Five mythology pools provide thematic hostname generation:

| OS / Role | Pantheon | Example |
|-----------|----------|---------|
| Linux servers | Norse | `thor-web-01` |
| Windows servers | Roman | `MARS-WEB01` |
| Domain Controllers | Greek | `ZEUS-DC01` |
| macOS / dev workstations | Celtic | `brigid-app-03` |
| Network appliances | Egyptian | `ra-proxy-01` |

This mapping is a convention, not enforced. Each caller explicitly passes the pool(s) it wants.

### Hostname Styles

- **StyleLinux**: `{myth}-{role}-{nn}` (lowercase)
- **StyleWindows**: `{MYTH}-{ROLE}{NN}` (uppercase)
- **StyleDC**: `{MYTH}-DC{NN}` (uppercase)

## Shared Data Pools

### HTTP (`http.go`)

- `Methods` — GET, POST, PUT, DELETE, PATCH, HEAD, OPTIONS
- `Protocols` — HTTP/1.0, HTTP/1.1, HTTP/2.0
- `Status2xx`, `Status3xx`, `Status4xx`, `Status5xx` — status code pools by class
- `RandomStatusCode(r)` — weighted random (70% 2xx, 5% 3xx, 15% 4xx, 10% 5xx)
- `APIPaths` — common API and web paths
- `RefererDomains` — common referer domains

### Networks (`networks.go`)

- `RandomIPv4(r)`, `RandomPrivateIPv4(r)`, `RandomPublicIPv4(r)`, `RandomIPv6(r)`
- `RandomMAC(r)`, `RandomIPInCIDR(r, cidr)`
- `CommonPorts` — common network ports (22, 80, 443, 3306, etc.)
- `TCPUDPProtocols` — tcp, udp, icmp
- `ValidateCIDR(cidr) error`, `(*NetworkIdentity).Validate() error` — CIDR validation; see "NetworkIdentity CIDR contract" below.
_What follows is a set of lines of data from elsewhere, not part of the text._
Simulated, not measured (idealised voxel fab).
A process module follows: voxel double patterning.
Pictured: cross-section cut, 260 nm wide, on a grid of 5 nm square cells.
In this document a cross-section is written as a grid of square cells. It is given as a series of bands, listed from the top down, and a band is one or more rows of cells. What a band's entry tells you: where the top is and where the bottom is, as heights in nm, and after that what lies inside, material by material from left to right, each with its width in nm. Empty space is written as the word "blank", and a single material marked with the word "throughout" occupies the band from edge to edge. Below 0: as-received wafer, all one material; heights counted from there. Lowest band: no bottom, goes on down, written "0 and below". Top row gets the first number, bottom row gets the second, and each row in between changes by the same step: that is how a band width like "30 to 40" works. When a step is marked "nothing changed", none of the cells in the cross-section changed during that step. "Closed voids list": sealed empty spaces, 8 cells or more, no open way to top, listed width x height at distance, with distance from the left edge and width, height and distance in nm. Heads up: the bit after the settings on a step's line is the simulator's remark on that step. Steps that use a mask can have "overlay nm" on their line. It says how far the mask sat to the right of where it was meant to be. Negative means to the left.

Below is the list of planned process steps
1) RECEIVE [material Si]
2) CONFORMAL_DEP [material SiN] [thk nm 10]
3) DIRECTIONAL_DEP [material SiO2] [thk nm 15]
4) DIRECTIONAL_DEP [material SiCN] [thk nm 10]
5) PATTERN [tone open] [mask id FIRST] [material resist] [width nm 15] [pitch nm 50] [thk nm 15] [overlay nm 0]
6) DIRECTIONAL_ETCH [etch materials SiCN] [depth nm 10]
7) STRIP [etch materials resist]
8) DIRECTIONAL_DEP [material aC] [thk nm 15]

#### NetworkIdentity CIDR contract

Blitz networks model "subnets with hosts" — broadcast domains where simulated systems live. The `CIDR` field on `NetworkIdentity` carries this constraint:

- **IPv4 only.** IPv6 support is tracked in PIPE-1001 and is not yet wired through `NetworkIdentity` or any of the random-IP utilities.
- **Prefix length must be /29 or shorter** (numerically smaller — i.e., the subnet must hold at least 8 total addresses / 6 usable hosts). `/30`, `/31`, and `/32` are explicitly **invalid** because they describe point-to-point router links (`/30` and `/31`) or single-host routes (`/32`), neither of which represents a host-bearing subnet in blitz's simulation.
- **Validation is the gate, not a runtime fallback.** Config-loading code that accepts user-supplied CIDRs MUST call `ValidateCIDR(cidr)` (or `NetworkIdentity.Validate()`) and **fail the entire config load** on error — blitz refuses to start rather than silently substituting a default. PIPE-1002 tracks wiring this into the config-load path; until then, validation calls live wherever they're needed and the function is exported for that purpose.
- **`RandomIPInCIDR` has a soft fallback as defense in depth.** If reached with an invalid CIDR (unparseable, non-IPv4, or prefix > /29), it returns a `RandomIPv4(r)` value rather than panicking. Reaching that fallback indicates a missing validation call upstream, not a behavior to depend on.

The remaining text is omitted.